I don’t know about you, but I love a good tomato.
Vine ripened. Sun kissed. Fresh out of the garden. Now that’s my jam. But what do you do when summer’s over and the weather turns too cold for the tomato vines to produce any longer?
I’m ecstatic about the tomato sauces, the tomato juices, the canned salsas and the canned diced tomatoes that we put up every year as much as the next tomato enthusiast. But when you’re looking for that sweetly fresh tomato flavor these just don’t fix that need sometimes. And forget about finding anything fresh or tasty at the grocery store!
We won’t even go down that road.
That’s where sun-dried tomatoes fit in. Not quite freshly picked, and yet not canned, these little guys pack some serious flavor. Not only do they taste good, but they’re very versatile.
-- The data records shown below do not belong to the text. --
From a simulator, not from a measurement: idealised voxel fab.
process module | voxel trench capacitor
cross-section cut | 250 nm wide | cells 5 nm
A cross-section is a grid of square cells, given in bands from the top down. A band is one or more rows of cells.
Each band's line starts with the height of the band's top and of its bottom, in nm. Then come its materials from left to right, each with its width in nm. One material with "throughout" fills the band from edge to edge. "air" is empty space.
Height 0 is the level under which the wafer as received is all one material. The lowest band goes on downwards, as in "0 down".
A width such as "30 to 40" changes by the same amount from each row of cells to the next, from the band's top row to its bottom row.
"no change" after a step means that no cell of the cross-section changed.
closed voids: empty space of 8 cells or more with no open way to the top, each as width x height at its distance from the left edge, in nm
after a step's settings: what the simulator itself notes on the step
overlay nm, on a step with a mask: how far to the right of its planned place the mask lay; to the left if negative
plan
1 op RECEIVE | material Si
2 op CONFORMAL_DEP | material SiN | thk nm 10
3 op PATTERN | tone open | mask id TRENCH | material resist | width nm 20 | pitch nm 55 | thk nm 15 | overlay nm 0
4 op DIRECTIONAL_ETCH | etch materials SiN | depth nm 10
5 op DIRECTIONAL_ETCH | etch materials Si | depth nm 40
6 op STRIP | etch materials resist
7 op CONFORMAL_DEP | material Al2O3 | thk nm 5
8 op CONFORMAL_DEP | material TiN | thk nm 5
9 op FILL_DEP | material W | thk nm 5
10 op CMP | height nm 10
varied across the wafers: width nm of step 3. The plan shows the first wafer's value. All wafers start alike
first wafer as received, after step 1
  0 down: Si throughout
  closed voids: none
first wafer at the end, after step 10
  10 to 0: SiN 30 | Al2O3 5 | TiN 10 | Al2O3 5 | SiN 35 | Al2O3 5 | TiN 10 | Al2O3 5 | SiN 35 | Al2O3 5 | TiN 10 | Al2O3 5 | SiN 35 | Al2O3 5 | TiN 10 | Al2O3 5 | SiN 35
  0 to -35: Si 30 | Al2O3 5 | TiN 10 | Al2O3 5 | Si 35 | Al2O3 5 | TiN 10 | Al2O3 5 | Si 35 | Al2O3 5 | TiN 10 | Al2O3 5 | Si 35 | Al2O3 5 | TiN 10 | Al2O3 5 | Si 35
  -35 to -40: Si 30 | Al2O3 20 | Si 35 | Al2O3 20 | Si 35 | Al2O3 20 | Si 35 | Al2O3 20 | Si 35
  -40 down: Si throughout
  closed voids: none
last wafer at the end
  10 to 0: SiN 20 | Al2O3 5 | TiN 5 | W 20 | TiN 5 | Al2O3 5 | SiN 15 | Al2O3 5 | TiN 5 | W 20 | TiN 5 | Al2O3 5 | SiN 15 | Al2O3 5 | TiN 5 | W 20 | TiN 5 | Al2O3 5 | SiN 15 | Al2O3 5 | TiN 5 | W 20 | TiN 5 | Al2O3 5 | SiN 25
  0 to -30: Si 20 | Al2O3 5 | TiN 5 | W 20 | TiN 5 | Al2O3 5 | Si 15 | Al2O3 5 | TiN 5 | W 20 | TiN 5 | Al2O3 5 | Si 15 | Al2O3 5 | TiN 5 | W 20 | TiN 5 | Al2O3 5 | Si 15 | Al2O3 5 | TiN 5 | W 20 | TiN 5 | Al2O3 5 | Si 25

You can use sun-dried tomatoes to liven up any pasta or chicken dish, use them in salads, on sandwiches or spread them across your homemade pizza.
And the secret to this recipe? I make my sun-dried tomatoes in the dehydrator!
Let me show you how…
Ingredients & Supplies
- San Marzano tomatoes
- Fresh basil leaves
- Your favorite herb seasoning
- Extra Virgin Olive Oil
- Glass jars
- Parchment paper
Prepping, Seasoning & Dehydrating the Tomatoes
- Wash your tomatoes thoroughly and pat dry. Slice them lengthwise and set aside.
- Pour a little olive oil into a small bowl. Then line your dehydrator trays with parchment paper (this keeps your dehydrator clean and prevents your tomatoes from dripping).
- Dip each tomato half into the olive oil, then place cut side up on the trays. No need to allow more than an inch of space between tomatoes, since they’ll shrink in the dehydrator.
- Sprinkle the tomatoes with your favorite herb seasoning. I used a garlic pepper blend. You could use lemon peel, oregano, jalapeno salt. Really anything you prefer applies here!
- Now its time to dehydrate those tomatoes! Set your dehydrator temp to 135. You should allow between 12-18 hours for tomatoes to dehydrate.
- NOTE: you don’t want your tomatoes completely dehydrated. They should still be pliable and have the consistency of a raisin or prune.
Storing Your Sun-Dried Tomatoes
- After your tomatoes are done in the dehydrator, it’s time to put them in jars for storage.
- Wash your jars and let them dry. Then line the bottom of each jar with fresh basil leaves. I like to alternate layers of tomatoes with basil leaves all the way to the top. Leave about an inch of space at the jar opening.
- Fill the jars with olive oil so that the tomatoes are completely submerged. Then put your lid on and store in the fridge for up to 2 months.
- I used San Marzano tomatoes because we grew a bunch this year and their flavor is exceptional. But you can use Romas or any other medium sized tomatoes available.
- Instead of submerging your sun-dried tomatoes in olive oil, you can also freeze them. This works well for large batches.
- When storing your tomatoes in the fridge, it’s normal for the olive oil to coagulate and turn yellowish. Simply pull them out when you’re ready to use and let sit at room temperature, and the oil will liquefy.
- If you want to add a little heat to your tomatoes, check out our Jalapeno Salt recipe.
Let us know how your sun-dried tomatoes turned out. Share pictures on our Facebook page, tag us on Instagram or leave us a comment below. We love to hear from you!
How to Make Sun-Dried Tomatoes in the Dehydrator
Quick & easy sun-dried tomatoes.
- San Marzano or Roma Tomatoes
- Fresh Basil Leaves
- Herb Seasoning of Choice
- Olive Oil (Extra virgin)
Wash and slice tomatoes lengthwise. Then dip in olive oil and place cut side up on dehydrator trays.
Sprinkle tomatoes with herb seasoning.
Set the temp on your dehydrator to 135. Dehydrate tomatoes for 12-15 hours or until they are of the consistency of a raisin.
Place basil leaves at the bottom of your glass jars, then layer in tomatoes, leaving an inch of space at the top.
Fill jars with olive oil, making sure the tomatoes are completely submerged. Add a lid and store in the fridge for up to 2 months.
J & D > Ah, yes, it’s that time of year. We have wondered about doing this, but have been unsure whether the results would be as satisfactory as the (very reliable) passata. But your detailed instructions make us resolve to try this next year, so we’ve bookmarked this post, and have already fixed up an appointment in our calendar for next year.
Passata sounds amazing. I hadn’t honestly ever heard of it, so I had to look it up. I’m interested now in trying to make some of our own. Cheers!